JACKSON, OH (WOWK) – An Ohio man will spend nine years behind bars for orchestrating a $50 million Ponzi scheme.
According to U.S. Attorney for the Southern District of Ohio Kenneth L. Parker, Jason E. Adkins, 46, of Jackson was convicted of defrauding more than 50 investors, soliciting victims from around the country and the world. He was sentenced in court to 108 months in prison.
Parker says court documents show that Adkins conspired and solicited millions from investors under false pretenses between 2012 and 2018. He also failed to invest the victims’ funds and misappropriated those funds to benefit himself and others.
“The victims in this case had their lives upended, their life savings taken, and their security ripped away, all while Adkins enriched himself and lived lavishly” said Parker. “Adkins deserves the prison sentence he received today.”
Court documents say Adkins, along with others involved in the scheme, claimed to buy and sell over-sized, off-the-road tires used for earth moving equipment and mining equipment. Adkins told investors the money they invested would be used to buy the tires for cheap so they could be resold at a higher rate, according to court documents. Parker says Adkins promised the investors 15%-20% of the rate of return and that they would get it within 180 days and would sometimes pay the victims for the first transaction.
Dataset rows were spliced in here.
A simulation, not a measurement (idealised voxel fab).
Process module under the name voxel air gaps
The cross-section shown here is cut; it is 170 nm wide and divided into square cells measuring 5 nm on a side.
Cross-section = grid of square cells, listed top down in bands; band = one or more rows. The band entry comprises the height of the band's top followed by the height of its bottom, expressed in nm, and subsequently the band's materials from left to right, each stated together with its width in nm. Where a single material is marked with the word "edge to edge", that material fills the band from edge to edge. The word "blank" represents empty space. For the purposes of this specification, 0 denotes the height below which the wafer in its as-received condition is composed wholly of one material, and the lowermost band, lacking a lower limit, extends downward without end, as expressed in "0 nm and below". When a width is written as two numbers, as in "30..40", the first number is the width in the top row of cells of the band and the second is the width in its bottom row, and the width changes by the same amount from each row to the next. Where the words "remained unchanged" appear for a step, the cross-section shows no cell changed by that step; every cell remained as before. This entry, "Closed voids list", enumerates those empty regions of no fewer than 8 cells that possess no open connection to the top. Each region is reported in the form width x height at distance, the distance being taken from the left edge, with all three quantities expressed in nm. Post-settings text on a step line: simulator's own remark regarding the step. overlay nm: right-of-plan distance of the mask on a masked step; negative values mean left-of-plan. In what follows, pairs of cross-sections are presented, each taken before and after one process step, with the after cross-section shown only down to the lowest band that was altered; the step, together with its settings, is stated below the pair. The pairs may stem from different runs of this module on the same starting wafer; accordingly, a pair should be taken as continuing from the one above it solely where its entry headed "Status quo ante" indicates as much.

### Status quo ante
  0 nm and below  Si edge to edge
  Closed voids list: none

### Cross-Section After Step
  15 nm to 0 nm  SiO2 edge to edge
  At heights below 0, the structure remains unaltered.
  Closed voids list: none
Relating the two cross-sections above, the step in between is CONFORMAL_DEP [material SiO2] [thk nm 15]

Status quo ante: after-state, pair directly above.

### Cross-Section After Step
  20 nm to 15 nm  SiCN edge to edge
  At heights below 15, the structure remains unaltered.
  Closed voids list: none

The scheme also included a “sham escrow agent” hired by Adkins and his co-conspirators who would falsely reassure the victims, according to Parker. Court documents say more than $80 million flowed through the “agent’s” accounts in connection to the scheme.
Adkins and others claimed that they bought and sold over-sized tires commonly known as off-the-road tires, which are used on earth moving equipment and/or mining equipment. Investors were told their money would be used to buy the tires at a steep discount, and that the tires would then be re-sold to a buyer at a much higher rate.
The court also convicted Adkins of laundering the money for at least five years, claiming he also invested in “front businesses” his co-conspirators created. Adkins is accused of using the money he got out of the scheme to buy cars, take vacations, buy property, construct a pool at his home and lease a private jet for more than $20,000.
Parker also says Adkins did not file individual income tax returns that reported the income from his scheme.